Philip Guston
Timothy Taylor Gallery is proud to announce a major exhibition of paintings from the Estate of Philip Guston.
Critically acclaimed for his abstract expressionist paintings of the 1950s, in 1968 Philip Guston broke through the current prescriptions against figuration and embarked on arguably his most powerful body of work: the everyday life of painting, eating, and politics, ‘a world of tangible things, images, subjects, stories, like the way art always was.’
This exhibition features raw and urgent paintings from the decade 1969 – 79. Real objects from the studio are made mysterious and unknowable, together they show an open and horizontal world in which clusters of objects appear, lost or waiting to be discovered through the act of painting. They are the result of Guston's refusal to become one of those painters 'who know what to make and how to make what they know'.
A book entitled 'Philip Guston Talking' will be published to accompany the exhibition, containing the rare re-print of a great lecture given by Guston at the University of Minnesota in March 1978, and edited by Renée McKee.

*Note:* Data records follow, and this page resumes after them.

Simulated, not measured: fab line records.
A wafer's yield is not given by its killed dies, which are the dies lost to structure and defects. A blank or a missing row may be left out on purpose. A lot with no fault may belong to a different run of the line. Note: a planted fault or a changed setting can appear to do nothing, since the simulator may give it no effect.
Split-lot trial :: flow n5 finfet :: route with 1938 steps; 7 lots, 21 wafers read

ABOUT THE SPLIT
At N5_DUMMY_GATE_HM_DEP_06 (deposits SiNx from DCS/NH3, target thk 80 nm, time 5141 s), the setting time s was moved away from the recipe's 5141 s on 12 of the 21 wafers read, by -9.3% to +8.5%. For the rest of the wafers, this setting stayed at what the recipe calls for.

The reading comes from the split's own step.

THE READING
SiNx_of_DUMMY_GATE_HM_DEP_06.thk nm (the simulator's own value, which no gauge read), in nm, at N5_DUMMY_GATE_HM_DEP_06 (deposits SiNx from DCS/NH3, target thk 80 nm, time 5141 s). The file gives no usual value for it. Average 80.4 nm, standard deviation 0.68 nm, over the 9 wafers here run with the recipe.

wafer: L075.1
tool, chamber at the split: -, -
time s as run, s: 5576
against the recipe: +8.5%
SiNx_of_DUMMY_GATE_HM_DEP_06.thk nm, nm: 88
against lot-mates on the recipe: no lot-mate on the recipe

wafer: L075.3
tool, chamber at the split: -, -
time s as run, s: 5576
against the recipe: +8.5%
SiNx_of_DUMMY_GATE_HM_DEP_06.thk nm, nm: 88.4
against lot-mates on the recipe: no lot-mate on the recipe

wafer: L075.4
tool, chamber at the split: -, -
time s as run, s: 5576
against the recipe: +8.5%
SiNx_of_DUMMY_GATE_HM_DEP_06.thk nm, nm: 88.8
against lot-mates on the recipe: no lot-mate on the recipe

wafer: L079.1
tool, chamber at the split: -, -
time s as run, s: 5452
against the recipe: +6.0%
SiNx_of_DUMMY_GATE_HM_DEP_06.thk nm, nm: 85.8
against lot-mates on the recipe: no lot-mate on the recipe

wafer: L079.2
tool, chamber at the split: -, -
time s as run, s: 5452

Philip Guston has been the subject of only two prior solo exhibitions in London, at the Whitechapel Art Galley in 1962, and again at the Whitechapel in 1982 following Guston’s death in 1980. The upcoming survey exhibition The Art of Philip Guston at the Royal Academy of Art (24 January—12 April 2004), will track Guston’s work from the 1930s through his abstract paintings of the 1950s and 1960s, and the startling figurative work of 1969 until his death in 1980. Initiated by the Modern Art Museum of Fort Worth, Texas, this exhibition has also travelled to San Francisco Museum of Modern Art, and The Metropolitan Museum of Art in New York.